“How long can a company run on a single-digit occupancy?”
That question, which Hotel Association of the Northern Mariana Islands chair Gloria Cavanagh posed at yesterday’s Saipan Chamber of Commerce meeting at the Pacific Islands Club Saipan, has become more pressing for many hotels each day, prompting many to scramble to cut costs and let go of people to ensure their continued survival.
At the same meeting, Labor Secretary Vicky Benavente disclosed that the department has been notified that over a thousand employees from different companies will lose their jobs, that over a dozen companies have asked them about reduction in workforce and hours.
Based on the March records of seats on flights still coming to the CNMI, HANMI hotels are looking at less than 30% occupancy, should the load factor be at 60%.
“The actual total amount of seats is 12,555. If we had those 12,555 seats filled 100%, our occupancy for HANMI hotels would still only be 49.7%,” said Cavanagh, “but it is actually unreasonable to think that we’re going to have 100% load factor.”
Cavanagh added that it is not even a matter of incentivizing the tour agents nor the airlines, but the reality that nobody wants to fly.
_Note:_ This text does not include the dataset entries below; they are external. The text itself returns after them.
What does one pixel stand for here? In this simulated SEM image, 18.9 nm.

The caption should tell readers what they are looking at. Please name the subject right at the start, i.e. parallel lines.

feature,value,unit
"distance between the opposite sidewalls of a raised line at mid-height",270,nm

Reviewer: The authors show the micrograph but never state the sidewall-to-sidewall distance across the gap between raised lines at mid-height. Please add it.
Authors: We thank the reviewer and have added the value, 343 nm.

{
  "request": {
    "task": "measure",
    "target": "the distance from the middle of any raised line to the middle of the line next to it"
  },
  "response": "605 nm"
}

To provide the CNMI Department of Labor with a complete picture as to how the hotels are doing, HANMI has prepared a survey that asks the hotels about its current services, if the services and hours are being cut, if people are being laid off, or if the hotel is closing.
As general manager, Cavanagh said that PIC alone has minimized its services and has implemented time reductions as a cost-saving measure.
She added that her employees would love to get 32 hours a week, in relation to the government implementing a 64-hour per pay period, 32-hour per week austerity.
Revealing that PIC only had an 8% occupancy yesterday, Cavanagh asked, “In reality, how long can a company run on a single-digit occupancy?”
While acknowledging that layoffs are a possibility, Cavanagh said that that is not in the plan at the moment.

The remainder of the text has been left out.